The Raffle: A Calvin to the Sweepstakes Hobbes
Every six-year-old boy, at some time in his short life, comes up with the idea of running a raffle as an ingenious way of earning some easy money. It is then left to his sardonic stuffed animal friend to counsel him on the things he can do.
You can’t hold a raffle to raise funds for your local charity (or yourself). Raffles – a form of lottery which require a purchase or other consideration to enter – are illegal unless you are a charity or benevolent organization. And even then, the state and local governments try to test Ben Franklin’s advice to “do well by doing good.”
No start-up charities. Get a permit. Alert the police. No online. No credit cards. No cash or houses or alcohol prizes. No in Alabama, Hawaii and Utah.

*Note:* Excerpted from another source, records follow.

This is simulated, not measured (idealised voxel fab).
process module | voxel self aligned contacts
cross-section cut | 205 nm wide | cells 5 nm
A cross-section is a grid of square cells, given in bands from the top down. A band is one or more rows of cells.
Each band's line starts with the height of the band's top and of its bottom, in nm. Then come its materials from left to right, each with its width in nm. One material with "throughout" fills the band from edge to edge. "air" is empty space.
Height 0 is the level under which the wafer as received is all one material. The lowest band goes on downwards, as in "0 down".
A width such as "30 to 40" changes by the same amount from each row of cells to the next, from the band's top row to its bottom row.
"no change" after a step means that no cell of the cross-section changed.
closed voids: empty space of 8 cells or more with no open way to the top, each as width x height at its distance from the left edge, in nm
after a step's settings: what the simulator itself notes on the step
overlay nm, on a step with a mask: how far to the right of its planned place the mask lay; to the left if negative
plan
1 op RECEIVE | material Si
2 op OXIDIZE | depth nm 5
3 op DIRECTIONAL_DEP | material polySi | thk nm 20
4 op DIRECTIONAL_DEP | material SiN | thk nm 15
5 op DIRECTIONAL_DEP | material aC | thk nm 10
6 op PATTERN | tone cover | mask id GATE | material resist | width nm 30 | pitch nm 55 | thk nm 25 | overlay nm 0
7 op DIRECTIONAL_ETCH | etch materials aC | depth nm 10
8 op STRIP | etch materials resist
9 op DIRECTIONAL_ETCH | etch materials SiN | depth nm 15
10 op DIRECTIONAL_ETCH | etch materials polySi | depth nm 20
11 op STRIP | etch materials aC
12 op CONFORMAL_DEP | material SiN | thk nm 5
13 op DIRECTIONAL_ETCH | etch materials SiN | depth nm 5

But stop scratching your spiky blond hair and listen to that anthropomorphic tiger. Sweepstakes are still a viable alternative to help raise funds for charity. But don’t just jump into your little red wagon and roll down the hill willy-nilly. Like Hobbes, have a greater understanding of the consequences. Consider:
- No Donation Necessary. You can’t require a donation to enter, but you may be able to ask for one. You may need to give something in return for the donation (beyond an entry), since you don’t want to run afoul of gambling laws. And you don’t want anything from the charity in return, since you don’t want to be a professional fundraiser.
- Buy This To Enter and We’ll Donate a Portion to Charity. You can’t require a purchase to enter, but you can be a commercial coventurer and advertise that you’re donating a portion of the proceeds from the sale of your products to charity. This generally requires contracting with the charity, registration and bonding in six states, and recordkeeping.
With apologies to Hobbes, there is usually more than one way to skin a cat.